Oklahoma is experiencing a historic teacher shortage.
Oklahoma schools had 543 teacher vacancies on Aug. 1 of this year and had eliminated over 1,300 position this year, according to the Oklahoma State School Boards Association. While the OSSBA numbers reflect the statewide outlook, has the shortage affected southern Oklahoma in the same way?
“We’re as thin as we can be,” said Wilson Public Schools superintendent Eric Smith. “It’s just a tough environment right now.”
Smith said that at Wilson they had to cut down the number of staff due to budget concerns. While the number of vacancies didn’t necessarily increase, he said the slimming of the staff has reduced the number of teachers to near the minimum number needed.
Wilson isn’t the only district that has reduced the number of teachers.
“This year, we’ve reduced the number of sections for some grades because of budget concerns,” said Sulphur Public Schools superintendent Gary Jones. “We consolidated more out of budget concerns than number of people.”
Jones said as a result of the staff reduction, the classroom
student-teacher ratio has increased. While he said the district itself hasn’t experienced any vacancy issues, there is a statewide issue regarding the number of teachers available for schools that are searching.

“Where we use to get around 20 applicants for a position, we may get one or two,” Jones said. “The number of applicants has significantly decreased from in the past.

“People just aren’t there.”

Jones said he believes there are several factors that play into the shortage of teachers. With public outlook on teachers in Oklahoma being bleak and the potential for higher pay available in every direction, it isn’t hard for teachers to see the benefits of teaching across state lines.

“If you can go across the river and make way more money than you probably will,” Jones said. He said a couple he knows that both teach left Oklahoma to teach in Texas, with staggering results.

“‘We’re making a half salary more a piece,’” he said the couple reported. “So basically they said they were bringing home three salaries.”

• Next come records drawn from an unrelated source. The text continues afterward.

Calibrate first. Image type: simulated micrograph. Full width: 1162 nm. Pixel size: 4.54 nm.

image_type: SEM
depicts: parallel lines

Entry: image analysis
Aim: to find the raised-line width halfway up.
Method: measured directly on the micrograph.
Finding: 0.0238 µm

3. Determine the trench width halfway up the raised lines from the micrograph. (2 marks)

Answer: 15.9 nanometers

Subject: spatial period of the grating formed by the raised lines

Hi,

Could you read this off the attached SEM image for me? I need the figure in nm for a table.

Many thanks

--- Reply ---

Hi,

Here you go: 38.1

“I’ve never seen anything like it,” Davis Public Schools superintendent Todd Garrison said.  “It is a true crisis.”

Garrison said that currently Davis is solid in its staff, but it had to reduce the number teachers on staff this year as well. He said several area superintendents asked him if he knew teachers who could fill their open positions, as the number of teachers in Oklahoma has been reduced significantly. In the past, Garrison said a teaching position with a coaching specification would attract 30 to 40 applicants. Now, that same position would be lucky to bring in 10 applicants, with potentially half not even fully certified.

“The number of applicants has dropped significantly,” Garrison said. “But we’re lucky enough that we’re good right now and have a solid staff and a great group, but it’d be tough to be looking to fill positions right now.”

Jones said in his experience, “hometown” people who grew up in a town want to come home and tend to be a good portion of teachers that are hired. Those positions, however, aren’t typically the ones that schools have trouble filling.

“Most who grew up here and live here want to come home,” he said. “But it’s not the hometown positions that are tough to fill it’s the other positions. It’s those positions you have to be competitive in.”

Jones said he hopes that a pay increase would help attract teachers and encourage them to stay, but he said the current problem in Oklahoma goes deeper than dollar signs.

“It’s a culture thing,” he said saying that many factors go into a teachers choice of school, such as public scrutiny, respect and the atmosphere of the school.

While Oklahoma has plans to address teacher salaries, either through State Question 779’s penny tax or other revenue sources, the future of teacher retention and recruitment in Oklahoma is still in the air. Jones said he hopes the outlook in Oklahoma improves and that school’s embrace a culture that future teachers want to be a part of.

“Everybody wants to be appreciated,” Jones said. “That’s why we make a point with our staff to show them our appreciation.